Ticket resale website Viagogo will face the Federal Court on allegations it duped Australians into paying more for entertainment, music and sporting events.
The Australian Competition and Consumer Commission on Monday accused Viagogo of making false or misleading representations, and engaging in misleading or deceptive conduct.
“We allege that Viagogo failed to disclose significant and unavoidable fees upfront in the ticket price, including a 27.6 per cent booking fee for most events and a handling fee,” ACCC Deputy Chair Delia Rickard said.
Booking and handling fees increased ticket prices by about 30 per cent, ACCC said.
The price of a Book of Mormon ticket increased 31 per cent from $135 to $177.45 when additional fees were added, ACCC said.
Three Ashes tickets increased 29 per cent from $330.15 to $426.82 when a $91.71 booking fee and $4.95 handling fee was added.
Cat Stevens fans were slugged $125 in booking fees and $4.95 in handling fees when the total price for two tickets increased from $450 to $579.95, a 29 per cent increase.
The ACCC also accused Viagogo of misleading Australians by claiming tickets to events were close to selling out, without dislosing this “scarcity” referred to tickets on its website only.
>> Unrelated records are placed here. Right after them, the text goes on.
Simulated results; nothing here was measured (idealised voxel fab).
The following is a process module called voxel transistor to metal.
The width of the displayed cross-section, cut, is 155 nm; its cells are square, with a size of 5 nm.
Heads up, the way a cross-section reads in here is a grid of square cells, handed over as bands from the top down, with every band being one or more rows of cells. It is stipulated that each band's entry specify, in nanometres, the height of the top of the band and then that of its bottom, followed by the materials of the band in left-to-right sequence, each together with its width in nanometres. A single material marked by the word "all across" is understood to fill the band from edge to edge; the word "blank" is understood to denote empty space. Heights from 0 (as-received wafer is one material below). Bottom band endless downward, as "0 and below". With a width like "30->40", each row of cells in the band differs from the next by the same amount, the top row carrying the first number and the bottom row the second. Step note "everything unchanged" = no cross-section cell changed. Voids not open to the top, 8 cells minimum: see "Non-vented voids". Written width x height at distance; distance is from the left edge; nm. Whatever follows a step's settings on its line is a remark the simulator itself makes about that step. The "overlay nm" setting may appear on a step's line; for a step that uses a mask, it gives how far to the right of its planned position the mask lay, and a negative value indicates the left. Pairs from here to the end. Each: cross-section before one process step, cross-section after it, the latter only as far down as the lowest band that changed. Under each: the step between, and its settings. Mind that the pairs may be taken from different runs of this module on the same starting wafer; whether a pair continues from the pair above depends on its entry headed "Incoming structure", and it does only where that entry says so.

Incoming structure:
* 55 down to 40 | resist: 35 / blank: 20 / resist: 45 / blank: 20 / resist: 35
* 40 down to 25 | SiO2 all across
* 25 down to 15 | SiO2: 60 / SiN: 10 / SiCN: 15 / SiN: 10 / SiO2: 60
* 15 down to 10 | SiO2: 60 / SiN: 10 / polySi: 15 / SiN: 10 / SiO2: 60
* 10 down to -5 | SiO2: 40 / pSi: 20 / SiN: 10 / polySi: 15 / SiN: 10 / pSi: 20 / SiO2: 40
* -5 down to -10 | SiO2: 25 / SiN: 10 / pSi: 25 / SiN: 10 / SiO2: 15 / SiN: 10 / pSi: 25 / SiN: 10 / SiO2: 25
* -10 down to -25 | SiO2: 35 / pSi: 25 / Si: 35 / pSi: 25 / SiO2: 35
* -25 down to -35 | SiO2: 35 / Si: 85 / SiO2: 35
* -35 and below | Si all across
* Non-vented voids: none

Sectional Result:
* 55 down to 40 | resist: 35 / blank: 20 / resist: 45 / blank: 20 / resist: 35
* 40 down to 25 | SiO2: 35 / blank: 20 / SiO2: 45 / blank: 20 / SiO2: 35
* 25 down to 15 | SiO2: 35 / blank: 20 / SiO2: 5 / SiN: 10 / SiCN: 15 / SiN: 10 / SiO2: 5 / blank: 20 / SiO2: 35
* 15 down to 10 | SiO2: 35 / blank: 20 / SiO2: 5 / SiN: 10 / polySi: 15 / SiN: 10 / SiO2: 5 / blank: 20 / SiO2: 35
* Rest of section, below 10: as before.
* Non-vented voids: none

“Viagogo’s statements such as ‘less than 1 per cent of tickets remaining’ creates a sense of urgency for people to buy them straight away, when tickets may have still been available through other ticket sources,” Ms Rickard said.
The ACCC also hit out at Viagogo for promoting itself as an authorised ticket seller through the use of the word ‘official’ in advertisements on search engines like Google.
“By using the word ‘official’, we allege that Viagogo represented in these ads that consumers could buy official original tickets, when in fact Viagogo is a platform for tickets that are being on-sold by others.”
Tom Godfrey, from consumer advocacy group CHOICE, said Viagogo’s “official” tagline “lulls consumers into a false sense of security”. Some Australians had spent hundreds or even thousands of dollars on tickets, which later turned out to be invalid, he said.
“The fact that they’re charging significantly higher prices than the face value of the ticket … means they can pour a huge amount of money into Google advertising,” Mr Godfrey told The New Daily.
“These listings for Viagogo come right up the top of the [Google search] list, unfortunately that’s catching a lot of consumers out.
“We’d encourage consumers to think long and hard before buying tickets through that website.”
CHOICE had been “flooded with complaints” about the Swiss-based website, he said.
Complaints were generally in regards to “drip pricing, where the companies advertise one price and drip in unavoidable fees and charges”.
The ACCC has received 473 complaints about Viagogo from Australians this year.
“The ACCC expects all ticket reselling websites to be clear and upfront about the fees they charge, the type of tickets they sell and the nature of their business,” Ms Rickard said.
The watchdog alleges Viagogo breached Australian Consumer Law between May 1 and June 26 this year.
The ACCC is seeking declarations, injunctions, pecuniary penalties, corrective publication orders, orders for a compliance program and costs.
On Sunday, Minister for Better Regulation Matt Kean issued an “urgent public warning” against buying tickets from Viagogo.
NSW Fair Trading has received 187 complaints about the website this year, he said.
“Complaints to date have included delayed delivery, events being cancelled, heavily marked-up prices, hidden fees, and failure to provide refund,” he said.
“With most complaints relating to two or more tickets, Fair Trading has estimated around 600 consumers have been ripped off at a cost of almost $130,000.”
Viagogo has been in the top five most complained about traders five times in the Fair Trading monthly Complaints register, Mr Kean said.
CHOICE will announce calls for reform and release findings of an international market study this week.
The New Daily has contacted Viagogo for comment.